I was also using Google Keep during this time as my notes app. These notes were basically stream of consciousness without any consistent formatting or infrastructure around them.
But everything changed when the fire nation attacked Lucas Lucia introduced me to Obsidian. At the time that he had introduced it to me I was actually working on transferring my notes to Notion.io after a suggestion from Sabrina Olson, but Lucas pointed out that Obsidian was locally stored and based on simple markdown, so more transferable.
Obsidian allows you to publish your entire vault to a website - you can specify which pages you want to be published and which ones you don’t. You can click through all the links just the same, although it is missing some of the UI elements/features of the desktop app (depends on how you configure it).
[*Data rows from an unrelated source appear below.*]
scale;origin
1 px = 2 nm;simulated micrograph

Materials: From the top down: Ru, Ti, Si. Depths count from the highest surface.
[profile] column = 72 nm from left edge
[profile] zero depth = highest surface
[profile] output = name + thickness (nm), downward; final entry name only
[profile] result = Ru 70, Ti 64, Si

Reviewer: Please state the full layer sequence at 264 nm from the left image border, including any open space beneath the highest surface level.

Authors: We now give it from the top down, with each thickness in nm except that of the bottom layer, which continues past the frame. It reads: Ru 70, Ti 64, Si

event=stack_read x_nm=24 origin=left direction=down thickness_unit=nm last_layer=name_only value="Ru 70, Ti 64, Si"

This option has always been kinda there but since it’s so mainstream there are always gonna be limitations and “strings attached”. I didn’t know this until I’m writing this right now but its $16 a month! That’s a lot for a service that still has rabbit holes, limitations, non-transferability, and tacks their big logo on the bottom of your site without your opting out.
I think people usually choose this because they don’t know about any other options and they want the equivalent of microsoft powerpoint drag & drop but for making websites. Squarespace also only really saves you time if you’re happy with a template of the box, but if you want to do a lot of configuring then it’s still gonna take as much time as Jekyll or something else.